The Beijing municipal construction committee has ordered all construction companies in the city to pay migrant workers their 2003 defaulted salaries before Spring Festival, or the traditional Chinese New Year, which falls on January 22.

"The wages must be paid 100 percent by January 15, otherwise I, as representative of all 850,000 migrant workers in Beijing, will not give up fighting," said Liu Yongfu, director of the construction committee.

In Sichuan Province, more than 300 telephone calls from migrant workers complaining about their employers having defaulted payments have been answered since a hotline was opened on December 1, according to the provincial Labor and Social Security Bureau.

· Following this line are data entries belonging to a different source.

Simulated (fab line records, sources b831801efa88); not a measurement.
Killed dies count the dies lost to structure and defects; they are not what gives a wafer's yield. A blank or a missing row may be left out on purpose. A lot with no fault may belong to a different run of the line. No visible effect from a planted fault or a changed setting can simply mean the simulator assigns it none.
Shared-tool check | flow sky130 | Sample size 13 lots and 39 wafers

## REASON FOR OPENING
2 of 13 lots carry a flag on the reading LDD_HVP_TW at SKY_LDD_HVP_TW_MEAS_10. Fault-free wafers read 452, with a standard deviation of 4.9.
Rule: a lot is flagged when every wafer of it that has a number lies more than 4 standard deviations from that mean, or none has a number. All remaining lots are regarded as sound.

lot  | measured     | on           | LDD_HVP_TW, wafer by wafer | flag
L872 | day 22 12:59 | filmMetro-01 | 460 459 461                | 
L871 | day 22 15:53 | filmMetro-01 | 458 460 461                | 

The Henan provincial government has announced its step-by-step plan, stating that no more new debts should be created from January 1 next year, while 50 percent of former debts should be paid by the end of next year. It said all debts must be cleared out by 2006.

Migrant workers from all over the country are often used in construction projects, with the promise of payment by the end of the year. But it has been a common practice for the promises to go unfulfilled or to only be partially honored.

In Beijing, for example, about 3 billion yuan for such cases is still unpaid, as a result of delayed payment to the construction contractors, accounting for 20 percent of the total payment.

Eleven enterprises which failed to pay for construction projects to the contractors were exposed to the public and punished, the municipal construction committee announced on Friday.

These enterprises will not be granted licenses for new projects, and their negative records will be exposed to the banks.

In Beijing, 1.26 billion yuan (US$153 million) has been transferred directly to those long-waiting hands over the weekend, according to local source.

"I finally retrieved my payment, which was four months in arrears," said Tian Shirong in a trembling voice while holding his defaulted payment - 2,000 yuan (US$241).

"I can securely spend my new year at home now," said Tian, 29, who hails from Central China's Hubei Province and had been working for a construction company in Beijing's Xuanwu District.

According to statistics from the All-China Federation of Trade Unions, China has 94 million migrant rural laborers, whose employers are in arrears up to 100 billion yuan (US$12 billion).

Over 70 percent of payment default comes from construction enterprises, and the next biggest defaulter is catering companies.